# Irresponsible with money - help!



## Anna1 (Aug 26, 2011)

My husband is very irresponsible when it comes to money. He has not paid the CSA for a year and also has a large credit card bill, both of which I have addressed to ensure he is now trying to pay them off but the payments are too much and he now hasn't paid the mortgage for 2 months. He does nothing about it, just buries his head in the sand. I've tried everything to get him to face his responsibilities and he won't. I am very responsible and currently pregnant but the stress is becoming too much. What are my options?


----------



## PBear (Nov 16, 2010)

Take the financial responsibilities out of his hands? Give him a weekly allowance, no credit or bank cards? Have the mortgage payment come directly out of your bank account the day after payday? Financial counseling?

C
_Posted via Mobile Device_


----------



## Anna1 (Aug 26, 2011)

Hi, Thanks for the advice. I have done all those things for the past 6 months. The problem is with his debt repayments he needs to take a second job or sort out a loan to cover the payments as his salary doesn't do it. I've tried talking to him about this many times but he refuses to budge, does nothing and then starts blaming me. 

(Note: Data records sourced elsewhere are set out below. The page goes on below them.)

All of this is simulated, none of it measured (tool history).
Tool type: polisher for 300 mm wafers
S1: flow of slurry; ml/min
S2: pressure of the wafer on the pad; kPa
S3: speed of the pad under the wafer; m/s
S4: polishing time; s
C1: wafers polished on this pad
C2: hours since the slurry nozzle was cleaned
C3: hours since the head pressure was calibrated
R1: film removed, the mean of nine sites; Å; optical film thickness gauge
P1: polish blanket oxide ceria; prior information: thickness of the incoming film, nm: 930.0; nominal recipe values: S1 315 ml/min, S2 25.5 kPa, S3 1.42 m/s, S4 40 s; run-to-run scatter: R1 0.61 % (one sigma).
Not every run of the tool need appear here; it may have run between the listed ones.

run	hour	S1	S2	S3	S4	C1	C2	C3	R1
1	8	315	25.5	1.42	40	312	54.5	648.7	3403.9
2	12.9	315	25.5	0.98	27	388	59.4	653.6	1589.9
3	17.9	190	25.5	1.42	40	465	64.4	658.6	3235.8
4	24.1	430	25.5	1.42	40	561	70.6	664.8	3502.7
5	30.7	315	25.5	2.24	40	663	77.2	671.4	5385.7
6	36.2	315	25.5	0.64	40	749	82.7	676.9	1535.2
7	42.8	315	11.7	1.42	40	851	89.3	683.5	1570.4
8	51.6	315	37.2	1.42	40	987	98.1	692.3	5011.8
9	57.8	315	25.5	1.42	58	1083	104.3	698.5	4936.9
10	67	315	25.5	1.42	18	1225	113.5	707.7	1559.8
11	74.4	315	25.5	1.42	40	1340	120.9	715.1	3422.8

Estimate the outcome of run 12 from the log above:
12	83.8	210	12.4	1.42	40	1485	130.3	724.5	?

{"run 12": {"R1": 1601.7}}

I've left his account so that the mortgage payment still comes out on the same day despite the fact that this will take him over his overdraft limit to see if a letter from the bank will work. However, the payment simply bounces and he doesn't care. I don't want to default on the mortgage but nor do I want to pay his share as this will not solve the deeper issue that he is acting completely irresponsibly and with a baby on the way I need to be able to rely on him and not always pick up all the financial pieces. 

I've considered divorce but I know he will refuse to leave the house and not cover his share of the mortgage. I don't know what my legal position is in this situation? I think, as it's a joint mortgage, I would be penalised for the complete amount not being paid.


----------



## oneonone (Sep 1, 2011)

PBear said:


> Take the financial responsibilities out of his hands? Give him a weekly allowance, no credit or bank cards? Have the mortgage payment come directly out of your bank account the day after payday? Financial counseling?
> 
> C
> _Posted via Mobile Device_


That would be so lovely in a perfect world, but, if he is anything like my man, he will not give up control of one dime. SO, good luck with that.


----------



## Disposition (Aug 2, 2011)

maybe i'm wrong here, but maybe he's acting this way because of the baby coming. like he's reverting to a more immature version of himself?? especially if this is fairly new behavior (last 6 mos.?) he has to be the one to step up & handle family biz.
_Posted via Mobile Device_


----------



## maccheese (Jul 25, 2011)

As a previous poster said, you all probably need financial counseling. You also mentioned that YOU don't want the mortgage to default. Well, he has to want this too. Personally, if it was my husband's responsbility to take care of the mortgate, I would let him take care of it. If it defaults, its his fault and he needs to clean up the mess. As long as you're covering for him, he'll never get it.


----------



## turnera (Jan 22, 2010)

I would make plans to move and find a place that YOU can afford on your own. Move. Take over control over all money and remove your name from any of his previouis debts so that, if he defaults on them, HE will go to jail or whatever it is they do to deadbeats where you live. Get your life back in order.


----------